Courtesy of Discovery News
Fossil fuel burning wouldn't be so bad for the environment, were it not for all of the climate-changing carbon dioxide released in the process.
One solution could be to catch it before it escapes from a coal-burning power plant and lock it away underground. That may sound crazy -- and some say it is -- but carbon capture and storage (CCS) is moving closer to reality.
The U.S. Department of Energy announced earlier this month their funding -- to the tune of $126 million -- of two large-scale carbon storage projects in California and the Midwest. The DOE had previously announced $253.7 million in funding for four others.
"The announcement of these two projects, making a total of six, each with a minimum of a million tons [of CO2 injected underground], is a massive step forward," said Julio Friedmann of Lawrence Livermore National Laboratory in Livermore, Calif.
"It's been recognized for a while that there need to be many large-scale injections to learn what it is we need to learn," Friedmann said.
Companies have been injecting CO2 into the ground already, including in efforts to help force the last bits of oil out of oilfields, but the scale does not match what is needed to store CO2 from coal-fired plants.
"The next tier of questions include ones that really require a large, sustained injection," said Friedmann.
These projects will help researchers understand how the Earth's crust deforms as large volumes of CO2 are pumped underground, and which sites are the best for storing CO2, Friedmann said.
The Carbon Conundrum
Meanwhile, the Environmental Protection Agency is drafting regulations to address how sites for CO2 burial should be selected, managed and monitored and to address questions of who pays if something goes wrong. These will be released in July --- a fast track for rulemaking, sources said.

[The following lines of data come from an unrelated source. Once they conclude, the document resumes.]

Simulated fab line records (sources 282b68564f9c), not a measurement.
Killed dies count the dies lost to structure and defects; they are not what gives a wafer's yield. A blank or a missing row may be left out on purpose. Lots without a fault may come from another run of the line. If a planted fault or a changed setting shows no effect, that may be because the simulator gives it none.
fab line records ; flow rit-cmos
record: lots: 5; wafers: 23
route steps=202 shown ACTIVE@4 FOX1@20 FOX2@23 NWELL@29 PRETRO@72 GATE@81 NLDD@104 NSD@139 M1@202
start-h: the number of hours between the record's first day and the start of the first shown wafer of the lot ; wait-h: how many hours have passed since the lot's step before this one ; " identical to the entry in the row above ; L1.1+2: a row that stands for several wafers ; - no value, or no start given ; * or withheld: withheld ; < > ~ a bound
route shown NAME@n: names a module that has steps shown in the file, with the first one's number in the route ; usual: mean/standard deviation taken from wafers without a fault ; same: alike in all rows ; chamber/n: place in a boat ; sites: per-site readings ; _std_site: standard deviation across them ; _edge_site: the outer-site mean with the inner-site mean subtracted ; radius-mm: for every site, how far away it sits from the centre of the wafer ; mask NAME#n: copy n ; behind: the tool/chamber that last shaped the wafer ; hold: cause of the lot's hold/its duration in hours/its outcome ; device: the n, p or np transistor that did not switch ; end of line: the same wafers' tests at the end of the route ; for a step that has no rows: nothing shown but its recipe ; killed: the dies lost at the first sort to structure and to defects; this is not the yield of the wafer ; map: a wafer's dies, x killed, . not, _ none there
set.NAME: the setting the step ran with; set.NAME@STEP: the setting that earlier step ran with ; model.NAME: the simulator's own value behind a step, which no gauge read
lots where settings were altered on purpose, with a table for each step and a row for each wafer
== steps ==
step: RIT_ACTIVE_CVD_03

"Having the regulations established is going to be helpful in moving the technology forward," said Sarah Forbes of the World Resources Institute in Washington, D.C.
To Friedmann and Forbes, advancing the use of CCS is critical for addressing climate change.
"You have a new coal plant in China and India being built every single day," Forbes said. "The climate change problem is so big, and you can't address it without addressing coal."